CODA described the spoiler site’s content as going far beyond legitimate quotation: “Numerous websites that extract text from movies and other content have been identified and are considered problematic as so-called ‘spoiler sites.’ While these actions tend to be perceived as less serious than piracy sites or illegal uploads that upload the content itself, they are clear copyright infringements that go beyond the scope of fair use and are serious crimes.”
The Legal Argument: Summary or Illegal Adaptation?
The core legal question was whether Takeuchi’s articles constituted an unauthorized “adaptation” under Japanese copyright law. Under Japanese statute, creating “a new work by making creative modifications to the original while preserving its essential characteristics” without permission from the rights holder is a criminal offence.

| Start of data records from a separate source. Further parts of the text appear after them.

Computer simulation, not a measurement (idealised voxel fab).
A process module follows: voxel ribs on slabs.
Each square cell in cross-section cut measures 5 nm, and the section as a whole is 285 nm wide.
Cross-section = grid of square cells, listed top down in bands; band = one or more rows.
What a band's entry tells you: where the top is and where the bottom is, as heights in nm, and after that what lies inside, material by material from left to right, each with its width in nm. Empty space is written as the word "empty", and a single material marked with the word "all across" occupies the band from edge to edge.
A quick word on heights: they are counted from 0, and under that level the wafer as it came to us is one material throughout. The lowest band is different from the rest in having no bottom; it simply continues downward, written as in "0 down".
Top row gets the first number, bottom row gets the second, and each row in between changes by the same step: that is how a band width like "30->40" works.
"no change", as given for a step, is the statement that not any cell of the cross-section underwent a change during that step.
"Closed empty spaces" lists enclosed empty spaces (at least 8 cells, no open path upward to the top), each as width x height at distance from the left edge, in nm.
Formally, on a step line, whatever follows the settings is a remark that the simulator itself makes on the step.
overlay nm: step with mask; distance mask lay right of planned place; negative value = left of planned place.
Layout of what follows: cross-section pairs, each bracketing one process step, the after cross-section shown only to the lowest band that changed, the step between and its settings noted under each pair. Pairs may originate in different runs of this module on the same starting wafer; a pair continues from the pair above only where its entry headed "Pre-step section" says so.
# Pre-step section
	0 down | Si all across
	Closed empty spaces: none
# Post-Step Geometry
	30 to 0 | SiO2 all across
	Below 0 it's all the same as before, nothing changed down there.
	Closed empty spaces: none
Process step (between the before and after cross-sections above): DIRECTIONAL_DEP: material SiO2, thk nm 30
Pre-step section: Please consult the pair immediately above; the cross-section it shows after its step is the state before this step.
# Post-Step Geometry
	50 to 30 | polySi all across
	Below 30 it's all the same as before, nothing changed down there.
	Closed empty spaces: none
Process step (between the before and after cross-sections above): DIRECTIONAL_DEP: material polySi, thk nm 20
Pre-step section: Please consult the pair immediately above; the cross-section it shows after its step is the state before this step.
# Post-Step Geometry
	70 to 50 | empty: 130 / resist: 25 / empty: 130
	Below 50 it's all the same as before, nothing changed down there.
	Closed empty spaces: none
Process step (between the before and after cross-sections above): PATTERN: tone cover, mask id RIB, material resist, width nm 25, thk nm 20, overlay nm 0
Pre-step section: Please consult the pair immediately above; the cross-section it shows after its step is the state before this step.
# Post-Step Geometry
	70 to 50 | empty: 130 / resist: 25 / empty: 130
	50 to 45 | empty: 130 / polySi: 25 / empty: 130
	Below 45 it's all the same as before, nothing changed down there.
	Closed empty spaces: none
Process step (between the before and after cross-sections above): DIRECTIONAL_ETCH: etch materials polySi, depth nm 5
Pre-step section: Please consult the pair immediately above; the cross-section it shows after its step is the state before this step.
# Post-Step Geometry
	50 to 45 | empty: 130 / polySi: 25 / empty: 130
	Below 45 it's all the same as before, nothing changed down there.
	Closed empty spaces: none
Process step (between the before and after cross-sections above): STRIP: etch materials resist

The prosecution argued that the spoiler articles preserved the essential characteristics of the original works to such an extent that they functioned as substitutes. Readers could understand complete story arcs, character developments, and key plot twists without ever watching the actual film or anime. This, prosecutors argued, directly harmed the commercial value of the original works.
The defence countered that a text-only article cannot replicate the true experience of a film or anime. Visuals, music, sound design, voice acting, and atmospheric direction all contribute to a work’s essence in ways that written text simply cannot capture. The defence argued that nobody could truly “experience” Godzilla Minus One through a blog post and requested acquittal.
How the Court Ruled
The Tokyo District Court rejected the defence’s arguments and convicted Takeuchi. The sentence included:
- 18 months in prison (suspended for four years)
- 1 million yen fine (approximately $6,300)
The suspended sentence means Takeuchi will avoid prison as long as he commits no further offences within four years. However, the court explicitly condemned what it called the defendant’s “selfish motives,” pointing to the massive ad revenue generated through stolen narratives. A separate co-defendant, a 46-year-old man who authored the Godzilla Minus One article, had already been convicted in July 2025 and fined 500,000 yen ($3,100).
Notably, three men connected to the site’s operations were initially arrested by Miyagi Prefectural Police in October 2024 on suspicion of copyright violation. The investigation revealed that the company’s management and employees had systematically colluded to commit copyright infringement and operate the website for profit.
Why Japan’s Copyright Law Hits Harder
Unlike the United States, Japan does not have a broad “fair use” doctrine. The Japanese Copyright Act relies on specific, narrowly defined exceptions rather than a general-purpose balancing test. The most relevant exception is “quotation” (Article 32), which allows limited use of copyrighted content only when strict conditions are met: the quoted portion must be minor relative to the new work, a clear separation must exist between the original and the quoting work, and the source must be properly identified.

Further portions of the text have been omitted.